The news coming out of Greece these days is in stark contrast to the dramatic stories international readers were used to at the height of the financial crisis. From large demonstrations, intense riots, and political instability, the narrative—at least from the financial press—has shifted to praise for Greek Prime Minister Alexis Tsipras and his Syriza-led coalition government for the speed and decisiveness of the reforms they’ve introduced since they were reelected in September 2015.
The hopes of those who voted for Syriza in January 2015 were drowned when the party signed up for more austerity in the elections that followed later that year. Now Tsipras is keen to show the fruits of his sacrifices (as he often labels them in his speeches) and to highlight positive comments from the likes of Bloomberg and the Financial Times. If these voices are to be believed, Greece is on the mend, the crisis is beginning to be overcome, and there are hopes for an era of political stability and economic recovery.
This narrative, however, is built on sand. When Syriza and its coalition partners, the hard-right Independent Greeks, became the latest enforcers of the hard line dictated by Brussels, the EU saw this as a great victory, believing that it would at last bring stability to the tumultuous landscape of Greek politics. In fact, it may have achieved the very opposite.
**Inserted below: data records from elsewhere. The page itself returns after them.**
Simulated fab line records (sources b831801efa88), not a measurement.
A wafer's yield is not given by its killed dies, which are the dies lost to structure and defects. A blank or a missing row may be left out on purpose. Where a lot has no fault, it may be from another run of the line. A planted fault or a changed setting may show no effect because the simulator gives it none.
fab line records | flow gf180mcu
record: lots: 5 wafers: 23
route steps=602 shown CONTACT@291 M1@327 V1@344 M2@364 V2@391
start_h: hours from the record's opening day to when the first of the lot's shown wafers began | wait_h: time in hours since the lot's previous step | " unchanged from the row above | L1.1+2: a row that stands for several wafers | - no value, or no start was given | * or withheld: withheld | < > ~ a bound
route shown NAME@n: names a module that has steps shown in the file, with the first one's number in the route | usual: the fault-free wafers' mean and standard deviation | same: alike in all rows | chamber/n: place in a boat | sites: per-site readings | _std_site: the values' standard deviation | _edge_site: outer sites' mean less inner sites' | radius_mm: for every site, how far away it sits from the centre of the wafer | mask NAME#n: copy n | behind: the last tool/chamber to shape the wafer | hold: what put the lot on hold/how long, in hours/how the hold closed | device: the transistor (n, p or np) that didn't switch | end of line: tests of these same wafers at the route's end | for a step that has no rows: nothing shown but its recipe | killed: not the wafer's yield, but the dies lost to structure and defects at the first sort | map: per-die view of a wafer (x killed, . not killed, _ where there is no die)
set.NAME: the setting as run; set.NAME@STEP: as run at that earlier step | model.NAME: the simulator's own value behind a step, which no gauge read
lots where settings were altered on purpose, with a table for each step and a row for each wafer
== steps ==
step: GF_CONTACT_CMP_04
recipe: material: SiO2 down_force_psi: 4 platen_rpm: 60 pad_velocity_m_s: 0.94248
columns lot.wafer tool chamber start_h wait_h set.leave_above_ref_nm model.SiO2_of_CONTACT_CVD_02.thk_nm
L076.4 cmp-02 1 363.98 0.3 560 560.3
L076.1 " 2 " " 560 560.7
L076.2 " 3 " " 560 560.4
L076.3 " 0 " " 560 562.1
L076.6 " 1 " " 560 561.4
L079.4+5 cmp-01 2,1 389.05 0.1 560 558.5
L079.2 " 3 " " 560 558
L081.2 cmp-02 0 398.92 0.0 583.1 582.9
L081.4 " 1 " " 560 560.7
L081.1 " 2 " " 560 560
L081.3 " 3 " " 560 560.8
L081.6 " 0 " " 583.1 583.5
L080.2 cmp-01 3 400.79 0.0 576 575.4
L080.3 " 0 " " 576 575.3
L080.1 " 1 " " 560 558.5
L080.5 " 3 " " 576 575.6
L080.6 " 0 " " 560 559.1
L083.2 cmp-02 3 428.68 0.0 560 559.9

Greece’s finances are, overall, better than they were a few years ago. Unemployment has been falling (closer to 20 percent now, down from around 27 percent at its height four years ago), industrial production is up, and, if the full shops over Christmas are to be believed, some consumer confidence might have taken hold. But while there is some positivity in the markets, the benefits have been very slow to reach the majority of the people, who watch in dread as their tax bills keep rising. Running a business in Greece is difficult because of the tax burden (individuals and businesses now owe a whopping $120 billion in back taxes), while wages remain very low. And further cuts in pensions (which often support whole families) are coming in 2018. Meanwhile, the debt-to-GDP ratio remains stubbornly high, guaranteeing that austerity will continue for years to come without substantial debt relief, which Greece’s creditors are considering but aren’t exactly keen on.
Tsipras, the country’s youngest prime minister ever, is talented in many ways, but also cynical. While Syriza has pushed through social reforms that no other major party would contemplate—gay marriage, freedom to legally choose your gender, citizenship for second-generation children of migrants—it has also been more than happy to cozy up to Donald Trump, as we saw in Tsipras’s recent US visit, or consider selling weapons to Saudi Arabia. Though one must recognize that Greece’s defense policy is (for better or worse) tied to Washington’s, especially now that Erdogan’s Turkey is becoming a more difficult neighbor, these moves have alienated core supporters of the party. But most of all, it is Syriza’s adherence to austerity that is making the party’s reign very difficult. It is also where our biggest problem lies.